New research out last month, ought to turn some heads about what works, and what does not work, to reduce cheating during online exams.
It’s by Jacob Pleasants of the University of Oklahoma and John M. Pleasants and Barbara P. Pleasants of Iowa State University.
Rather than repeat it, here’s this from the abstract:
We found that 70% of students were observed cheating, and most of those who cheated did so on the majority of test questions. Appealing to students’ honesty or requiring them to pledge their honesty were found to be ineffective at curbing cheating. However, when students received a warning that we had technology that could detect cheating, coupled with threats of harsh penalties, cheating behavior dropped to 15% of students.
The research team also found that student test scores did not change when their cheating behavior did. Though, they also found that it did.

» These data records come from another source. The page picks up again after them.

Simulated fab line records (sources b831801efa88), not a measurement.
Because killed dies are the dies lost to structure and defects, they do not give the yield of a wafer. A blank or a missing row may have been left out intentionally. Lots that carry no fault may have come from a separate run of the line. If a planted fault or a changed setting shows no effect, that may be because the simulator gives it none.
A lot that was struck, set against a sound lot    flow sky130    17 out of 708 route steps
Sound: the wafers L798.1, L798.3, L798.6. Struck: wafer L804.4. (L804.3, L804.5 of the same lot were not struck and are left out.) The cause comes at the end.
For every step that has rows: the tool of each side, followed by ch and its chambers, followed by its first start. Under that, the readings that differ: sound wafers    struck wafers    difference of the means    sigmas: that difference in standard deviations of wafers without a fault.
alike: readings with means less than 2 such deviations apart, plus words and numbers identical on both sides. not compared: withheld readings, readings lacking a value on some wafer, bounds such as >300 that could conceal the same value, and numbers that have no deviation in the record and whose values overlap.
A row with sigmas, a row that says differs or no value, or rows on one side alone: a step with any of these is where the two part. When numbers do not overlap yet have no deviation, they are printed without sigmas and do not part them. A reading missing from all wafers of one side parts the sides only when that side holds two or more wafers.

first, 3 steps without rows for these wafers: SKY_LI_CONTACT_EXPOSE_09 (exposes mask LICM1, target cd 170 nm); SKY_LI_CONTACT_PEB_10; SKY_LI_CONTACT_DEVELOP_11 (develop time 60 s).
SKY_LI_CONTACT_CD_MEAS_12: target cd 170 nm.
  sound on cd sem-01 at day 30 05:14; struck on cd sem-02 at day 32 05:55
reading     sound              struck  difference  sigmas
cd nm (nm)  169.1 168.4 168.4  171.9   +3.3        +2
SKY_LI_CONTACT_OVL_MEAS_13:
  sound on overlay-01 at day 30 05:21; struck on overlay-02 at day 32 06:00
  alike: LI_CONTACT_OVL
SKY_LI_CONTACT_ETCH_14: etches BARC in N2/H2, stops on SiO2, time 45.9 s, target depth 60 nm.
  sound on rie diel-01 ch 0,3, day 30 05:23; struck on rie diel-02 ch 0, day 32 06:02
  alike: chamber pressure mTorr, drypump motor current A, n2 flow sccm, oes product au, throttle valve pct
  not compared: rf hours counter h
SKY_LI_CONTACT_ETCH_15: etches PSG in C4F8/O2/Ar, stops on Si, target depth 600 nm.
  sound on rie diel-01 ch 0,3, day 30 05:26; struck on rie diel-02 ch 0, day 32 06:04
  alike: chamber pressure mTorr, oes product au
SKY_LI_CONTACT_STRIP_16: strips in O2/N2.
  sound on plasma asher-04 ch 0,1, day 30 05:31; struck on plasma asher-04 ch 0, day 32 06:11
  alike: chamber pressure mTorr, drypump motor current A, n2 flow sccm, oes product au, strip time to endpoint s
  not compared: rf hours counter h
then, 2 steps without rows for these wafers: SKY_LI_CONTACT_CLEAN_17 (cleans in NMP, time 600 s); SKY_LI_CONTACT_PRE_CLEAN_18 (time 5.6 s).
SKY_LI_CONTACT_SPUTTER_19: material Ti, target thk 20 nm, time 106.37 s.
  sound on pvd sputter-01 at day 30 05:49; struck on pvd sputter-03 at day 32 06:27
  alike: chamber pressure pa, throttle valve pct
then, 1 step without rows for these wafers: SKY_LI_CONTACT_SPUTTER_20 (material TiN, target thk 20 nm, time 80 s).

In my view, there are some issues with their study. The sample size was just 66 students in a summer course, for example. And the authors’ definition of “cheating” isn’t proven cheating, it’s suspicious behavior detected by a learning management system - time away from browser, for example. The authors do acknowledge that and did take care to eliminate outliers in the data, making the 70% metric only the most likely to have cheated. Again, what they found is probably cheating, but it cannot be said to be conclusively.
I am also not keen on the absence of a real control group. The very first exam used “pledge” and “appeal” language on cheating. There was no test with no intervention.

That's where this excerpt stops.